Your Back-End Service is expected to assign two roles for all write operations in the CoKeeps Hot Wallet:
signer: Assigned to end users, this role has limited functionality.
admin: Reserved for administrators, this role encompasses all signer functionalities and additional privileges.
Incoming request payload: https://<your-backend-url>/read
{
"uid": "string",
"reference_id": "string" // Passed along
}
reference_id
is a value that is passed along during a Transfer Transaction, Smart Contract Transaction, or Omnibus Withdrawal.
IMPORTANT
Use reference_id
to safeguard against unauthorized API usage from the front-end.
Response payload example:
{
"role": "signer", // or "admin"
"limits": [
{
"chain_id": "bitcoin",
"balance": "0.1",
"limit": "0.005"
},
{
"chain_id": "solana",
"balance": "20.113",
"limit": "5.0"
}
],
"destinations": [
{
"chain_id": "bitcoin",
"address": "1A1zP1eP5QGefi2DMPTfTL5SLmv7DivfNa"
},
{
"chain_id": "solana",
"address": "2wmVCSfPxGPjrnMMn7rchp4uaeoTqN39mXFC2zhPdri9"
}
]
}
The
role
field indicates whether the user is asigner
or anadmin
.The
limits
field, while optional for Omnibus setups, can be used to specify maximum transfer values for the user's chain ID in decimal string format. This allows for control over the maximum amount that the user can transfer on each supported blockchain network (Chain ID). More sophisticated controls, such as daily limits or per-transaction limits, can be implemented on your back-end service. CoKeeps Hot Wallet will adhere to these specified limits. However, if the limit specified exceeds the user's balance in the Signer Wallet or the balance recorded in the Dynamic Ledger, the request will not go through and an error will be returned.limits[i].balance
represents the user's current balance with respect to thechain_id
.limits[i].limit
is the maximum amount the user is allowed to transfer. This limit cannot exceed the user's balance.
The
destinations
field is optional and represents the address of the coin or token. If a value is provided, it will be used to check against the value that is stored by the CoKeeps Hot Wallet for consistency purposes.
NOTE
Additional fields may be included if there are more complex preferences required on your end.
Update
The CoKeeps Hot Wallet sends direct notifications for the following events:
Omnibus notifications:
- Destination address set
- Withdrawal request
- Approval or rejection decision
- Completion of transaction process
Alerts for failed transactions:
- Transfer
- Gas Station funding
- Sweeping
NOTE
Additional events may be included if there are more complex preferences required on your end.
Incoming request payload: https://<your-backend-url>/update
{
"uid": "string",
"destination": {
"address": "string",
"chain_id": "string",
"signature": "string",
"id": "string"
}
}
Response payload:
{} // Empty object
The CoKeeps Hot Wallet will attempt to resend notifications a maximum of three times within a 5-minute interval if your back-end service fails to respond accordingly.

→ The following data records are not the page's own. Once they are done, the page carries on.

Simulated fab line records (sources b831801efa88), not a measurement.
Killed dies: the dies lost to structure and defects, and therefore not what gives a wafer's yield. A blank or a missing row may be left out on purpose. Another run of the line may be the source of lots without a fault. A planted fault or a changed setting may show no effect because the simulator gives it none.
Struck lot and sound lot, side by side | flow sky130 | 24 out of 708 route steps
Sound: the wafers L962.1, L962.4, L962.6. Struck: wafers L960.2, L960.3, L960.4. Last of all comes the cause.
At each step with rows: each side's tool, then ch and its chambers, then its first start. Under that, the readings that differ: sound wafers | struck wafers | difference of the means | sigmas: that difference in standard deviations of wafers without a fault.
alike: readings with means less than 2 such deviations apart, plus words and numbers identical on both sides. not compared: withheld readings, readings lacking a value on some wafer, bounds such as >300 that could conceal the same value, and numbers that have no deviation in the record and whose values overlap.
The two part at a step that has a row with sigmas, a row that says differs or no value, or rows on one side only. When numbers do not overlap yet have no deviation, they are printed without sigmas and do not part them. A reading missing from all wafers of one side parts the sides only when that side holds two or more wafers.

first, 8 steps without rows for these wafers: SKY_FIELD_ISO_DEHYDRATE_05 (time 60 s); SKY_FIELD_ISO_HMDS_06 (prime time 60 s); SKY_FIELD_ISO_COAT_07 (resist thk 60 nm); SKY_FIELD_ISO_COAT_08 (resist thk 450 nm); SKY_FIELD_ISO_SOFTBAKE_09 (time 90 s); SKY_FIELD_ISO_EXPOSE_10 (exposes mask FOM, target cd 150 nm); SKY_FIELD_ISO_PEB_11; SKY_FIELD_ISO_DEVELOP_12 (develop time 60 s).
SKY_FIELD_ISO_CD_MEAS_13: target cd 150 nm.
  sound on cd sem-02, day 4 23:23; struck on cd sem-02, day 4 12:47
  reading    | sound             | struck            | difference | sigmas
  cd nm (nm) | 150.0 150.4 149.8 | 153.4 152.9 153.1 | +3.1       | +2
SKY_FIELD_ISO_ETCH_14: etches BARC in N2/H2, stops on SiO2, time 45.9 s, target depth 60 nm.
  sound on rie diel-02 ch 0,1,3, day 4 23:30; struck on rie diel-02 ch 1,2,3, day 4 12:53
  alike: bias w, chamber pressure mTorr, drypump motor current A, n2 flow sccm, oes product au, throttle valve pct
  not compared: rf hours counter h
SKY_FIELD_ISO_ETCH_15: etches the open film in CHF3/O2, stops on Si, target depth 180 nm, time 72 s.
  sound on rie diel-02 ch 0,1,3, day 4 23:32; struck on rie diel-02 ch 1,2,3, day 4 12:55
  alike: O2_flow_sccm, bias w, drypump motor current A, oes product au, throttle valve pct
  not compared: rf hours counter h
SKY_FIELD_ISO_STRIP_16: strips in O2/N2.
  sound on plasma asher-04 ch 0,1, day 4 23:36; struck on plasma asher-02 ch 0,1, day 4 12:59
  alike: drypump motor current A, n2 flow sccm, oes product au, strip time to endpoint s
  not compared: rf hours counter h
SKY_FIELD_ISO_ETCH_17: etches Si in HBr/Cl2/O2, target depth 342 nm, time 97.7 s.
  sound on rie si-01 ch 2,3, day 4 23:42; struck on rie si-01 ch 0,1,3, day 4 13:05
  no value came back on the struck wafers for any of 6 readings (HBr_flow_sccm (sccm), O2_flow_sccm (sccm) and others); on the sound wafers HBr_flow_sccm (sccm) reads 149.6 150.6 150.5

Secret and Salt Management
Secret
The secret refers to the value used in AES encryption and decryption of payload data exchanged between the CoKeeps Hot Wallet and your back-end service. If this secret is compromised, it should be replaced immediately.
It's crucial to ensure that the secret value is not stored within your source code or a distributed version control system. Ideally, the value should be stored in a separate configuration file and shared with the back-end service via a restricted environment variable.
Salt
The salt is used to generate the key
mentioned in the User Verify and Machine Verify receiving endpoint section previously. CoKeeps should not have knowledge of this value, and it should remain consistent throughout the usage of the CoKeeps Hot Wallet.
The salt value can be arbitrary, but it's recommended to use a longer value with higher entropy. You can generate the salt value by hashing a password with SHA-512, for example. As long as the salt remains deterministic, it can be reliably used.
Similar to the secret value, the salt value should not be distributed and should remain isolated from irrelevant parties.
Sharding Strategy
To enhance security and avoid storing the secret or salt in a single location, you can distribute the value across multiple locations using Shamir Secret Sharing. In this strategy, the back-end service combines the shards to reconstruct the original value.
┌──────────────────┐
┌───┤ Shard 1 Location │
│ └──────────────────┘
┌──────────────────────┐ │
│ Back-end Service │ │ ┌──────────────────┐
│ ├───┼───┤ Shard 2 Location │
│ Combine 2 of 3 │ │ └──────────────────┘
└──────────────────────┘ │
│ ┌──────────────────┐
└───┤ Shard 3 Location │
└──────────────────┘
You can employ as many shards and threshold configurations as necessary, providing redundancy and eliminating single points of failure.
NOTE
This strategy is optional and should only be implemented after a full understanding of how to efficiently perform redundancy infrastructure and how Shamir Secret Sharding works.